LEAP Program Helps Students Over Summer Slide

The Summer LEAP, or Learning Enrichment and Academic Progress, continues through August ahead of school starting back up in September. Pictured are Love Elementary School students at Midway State Park last week. P-J photo by Jordan W. Patterson

Students in the Jamestown Public Schools District continue to leap over the summer slide.

On a field trip at Midway State Park recently, students from Love Elementary School were about to enjoy a day of fun, a reward for their work through the expanded summer literacy program.

“Phenomenal,” said Sierra Cross, Love LEAP coordinator, when asked how she would describe the summer program.

Across Chautauqua County, about 400 Jamestown elementary students were on a field trip somewhere. As part of the summer JPS LEAP, or Learning Enrichment and Academic Progress, program those students also receive literacy enrichment throughout the week. And as an incentive, Fridays are designated for some form of a field trip.

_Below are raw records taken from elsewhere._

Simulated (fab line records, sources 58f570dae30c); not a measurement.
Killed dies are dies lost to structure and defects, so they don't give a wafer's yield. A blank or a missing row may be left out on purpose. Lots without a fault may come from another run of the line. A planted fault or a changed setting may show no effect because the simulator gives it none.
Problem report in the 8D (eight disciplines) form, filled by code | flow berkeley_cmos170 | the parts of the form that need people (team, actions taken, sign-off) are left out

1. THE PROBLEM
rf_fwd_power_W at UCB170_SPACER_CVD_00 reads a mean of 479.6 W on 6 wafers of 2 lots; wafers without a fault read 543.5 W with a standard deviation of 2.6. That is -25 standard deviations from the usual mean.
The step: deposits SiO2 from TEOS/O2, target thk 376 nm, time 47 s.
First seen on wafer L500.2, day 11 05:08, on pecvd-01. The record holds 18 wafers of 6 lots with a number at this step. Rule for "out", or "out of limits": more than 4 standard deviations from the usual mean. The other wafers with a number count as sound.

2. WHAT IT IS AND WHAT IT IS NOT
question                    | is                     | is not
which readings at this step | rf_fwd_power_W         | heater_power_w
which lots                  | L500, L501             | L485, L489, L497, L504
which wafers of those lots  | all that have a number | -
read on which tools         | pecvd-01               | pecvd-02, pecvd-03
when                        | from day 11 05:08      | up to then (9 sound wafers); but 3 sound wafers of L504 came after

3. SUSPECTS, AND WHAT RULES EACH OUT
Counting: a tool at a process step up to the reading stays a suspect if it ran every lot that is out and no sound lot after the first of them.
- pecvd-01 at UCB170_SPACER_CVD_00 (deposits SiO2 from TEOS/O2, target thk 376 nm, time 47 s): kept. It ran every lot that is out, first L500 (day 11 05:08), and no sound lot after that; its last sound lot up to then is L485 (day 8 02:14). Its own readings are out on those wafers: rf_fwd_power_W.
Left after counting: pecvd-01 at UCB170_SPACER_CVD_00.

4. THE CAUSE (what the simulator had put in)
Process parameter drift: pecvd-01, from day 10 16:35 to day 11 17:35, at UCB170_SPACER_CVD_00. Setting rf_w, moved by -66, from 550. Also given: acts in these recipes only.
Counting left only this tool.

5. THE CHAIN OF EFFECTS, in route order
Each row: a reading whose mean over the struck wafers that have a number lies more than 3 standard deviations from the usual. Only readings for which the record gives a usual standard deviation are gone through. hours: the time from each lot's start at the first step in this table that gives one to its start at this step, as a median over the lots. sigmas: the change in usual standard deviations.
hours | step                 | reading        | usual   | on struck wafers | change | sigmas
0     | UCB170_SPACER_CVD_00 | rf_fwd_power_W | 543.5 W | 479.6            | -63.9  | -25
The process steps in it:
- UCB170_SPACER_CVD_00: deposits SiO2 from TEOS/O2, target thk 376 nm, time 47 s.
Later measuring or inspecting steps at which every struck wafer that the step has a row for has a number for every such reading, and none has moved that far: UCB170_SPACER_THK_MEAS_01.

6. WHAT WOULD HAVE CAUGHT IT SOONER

The scheduled summer trips include traveling to the Erie Zoo, Midway State Park, Presque Isle State Park, the Audubon Community Nature Center, the Roger Tory Peterson Institute for Natural History and other outdoors walking field trips at each individual school.

The purpose of the program is to combat what’s referred to as the summer slide when students take months off from literacy risking the loss of what they learned from the previous school year.

This year, the Winifred Crawford Dibert Boys and Girls Club of Jamestown provides services for Lincoln Elementary School; the YWCA covers both Fletcher and Bush Elementary schools; and the YMCA manages Ring and Love elementary schools. Each of the five Jamestown elementary schools are undergoing the summer program in partnership with the local agencies.

“The goal is to minimize the summer slide,” said Danielle Russell, JPS K-12 literacy coordinator, who has visited each site this summer.

District teachers, serving as literacy interventionists, have been giving group lessons four days week for students in the summer program. Students work on phonemic awareness, sight words, guided reading including fluency and comprehension. The progress of the students is also tracked in order to observe any increases in their literacy levels.

Russell said, in the past, students typically maintain their literacy level or exceed their standing at the start of the next school year.

The literacy intervention is provided by 30 Jamestown teachers with six staff members at each school.

Russell said the services provided by the local partners complement the literacy enrichment for the remainder of the day. The students are at each site for a full day five days a week. Last year, the three schools involved in the program only had the students for half days.

The program is an expansion of Jamestown’s summer literacy program that was in place for several years. A major difference between the two iterations is the sheer amount of students that are included. LEAP is currently offering summer literacy and enrichment to the 430 enrolled students compared to the 134 students that were involved last summer.

The program was announced in March 2018 at a community forum meeting inside the Robert H. Jackson Center in Jamestown by Dr. Bret Apthorpe, JPS superintendent.

Russell and Cross emphasized the importance of the local partnerships, expanded enrollment and the district-provided transportation as an added bonus to the program.

Russell believes the district’s effort to provide transportation is the primary reason enrollment has increased.

The program will continue to Aug. 23 each week Monday through Friday at each of the schools.

On the first day of the summer program Jeff Kroon, Boys and Girls Club executive director, and Apthorpe said the goal was to combine literacy and fun.

Last week, as a result of their literacy work, students were reaping one side of the benefits from LEAP.